Secret to a summer success
Hollywood’s hot formula is to target the child in the adult and the adult in the child
A poster of M. Night Shyamalan’s forthcoming Lady in the Water; (right) Brandon Routh in Superman Returns

As he puts the finishing touches on Superman Returns, director Bryan Singer is thinking about bathrooms. During a screening of one of the Lord of the Rings movies, Singer noticed how many kids in the audience made a mad dash for the bathrooms during bits of dialogue-heavy exposition.

“It was like a stampede,” he said. A little while later, during one of the movie’s prolonged battle sequences, he noticed adults making a similar exodus. Singer predicts a similar shuffling when his Superman lands in theatres on June 30. “I’d like to think this movie is entirely universal,” he said. “But I know there will be bathroom moments for the kids and bathroom moments for adults.”

Such is the strange dynamic faced by film-makers during what has become the most demographically challenging part of the annual film calendar — those supposedly carefree months from early May to Labour Day.

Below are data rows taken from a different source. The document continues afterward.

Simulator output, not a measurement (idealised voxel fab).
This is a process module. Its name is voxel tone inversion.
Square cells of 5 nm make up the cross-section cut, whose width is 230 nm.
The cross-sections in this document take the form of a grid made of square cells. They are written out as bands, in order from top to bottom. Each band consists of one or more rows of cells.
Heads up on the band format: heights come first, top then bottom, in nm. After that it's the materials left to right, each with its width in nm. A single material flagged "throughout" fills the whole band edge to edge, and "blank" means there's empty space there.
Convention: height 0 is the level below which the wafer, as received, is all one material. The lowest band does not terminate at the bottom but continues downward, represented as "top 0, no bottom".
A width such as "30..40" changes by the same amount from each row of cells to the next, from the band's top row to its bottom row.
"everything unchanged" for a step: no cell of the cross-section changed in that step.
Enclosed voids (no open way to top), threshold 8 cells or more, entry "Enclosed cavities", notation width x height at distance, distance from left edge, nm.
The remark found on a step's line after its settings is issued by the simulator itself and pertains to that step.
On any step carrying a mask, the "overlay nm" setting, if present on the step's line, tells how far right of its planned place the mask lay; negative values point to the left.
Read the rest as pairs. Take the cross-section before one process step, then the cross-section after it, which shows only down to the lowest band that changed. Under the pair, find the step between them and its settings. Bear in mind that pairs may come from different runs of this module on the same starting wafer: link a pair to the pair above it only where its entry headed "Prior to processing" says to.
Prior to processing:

In summer, big studios place their heaviest bets and the season has become the preserve of films made for neither the old nor the young, but rather for the child in the adult and the adult in the child.

Within Hollywood, the current jargon says a summer blockbuster should play in “all four quadrants” — across the age spectrum. “There’s got to be something for everybody,” explained Jeff Blake, vice-chairman of Sony Pictures Entertainment.

More striking, though, is the degree to which summer films like this year’s X-Men 3 or Singer’s Superman Returns seem increasingly to define a new kind of cultural space, in which traditional notions about age mean little.

With the production of summer movies turned into a maddening demographic exercise, film-makers chase an audience that is in the process of redefining itself. The most successful examples — Pirates of the Caribbean, Napoleon Dynamite or the movie that basically invented the form, Star Wars — strike “an exceedingly delicate balance,” Singer said. Veer too far into potty humour or frenetic action, and you bore the adults; linger too long in character development or broad themes, and you alienate the children.

To play across the age divide, some film-makers adopt the strategy perfected by the creators of the classic Warner Brothers cartoons, packing their pictures with in-jokes and asides they know will hit home with grown-ups even if they mystify kids.

Others, however, reject that approach, like M. Night Shyamalan, who calls it “bifurcation”. Instead of tossing out lines that appeal to either one group or another, he seeks to inject deeply adult themes into stories that otherwise seem of interest only to children. Thus his Lady in the Water, set for release on July 21, and billed as “a bedtime story”, is being positioned as a sort of romper-room version of the dark, supernatural thrillers he is famous for.

In a similar vein The Ant Bully, set for release by Warner Brothers in early August, features a cast of insects voiced by Julia Roberts, Nicolas Cage and Meryl Streep.

Studio executives are well aware that the difference between a successful children’s movie and a successful children’s movie that adults also enjoy is the difference between a hit and a bonafide blockbuster. Movies like the first Spider-Man may have appealed to kids primarily, but according to Sony exit polls, 52 per cent of the audience was over 25.

More generally, the highest grossing films of the modern era — Star Wars, Shrek 2, E.T. the Extra-Terrestrial — is largely a catalogue of kid-adult hybrids, notwithstanding the occasional success of a Titanic or The Passion of the Christ (or the decision by Sony Pictures this year to buck the trend by releasing The Da Vinci Code as a summer film).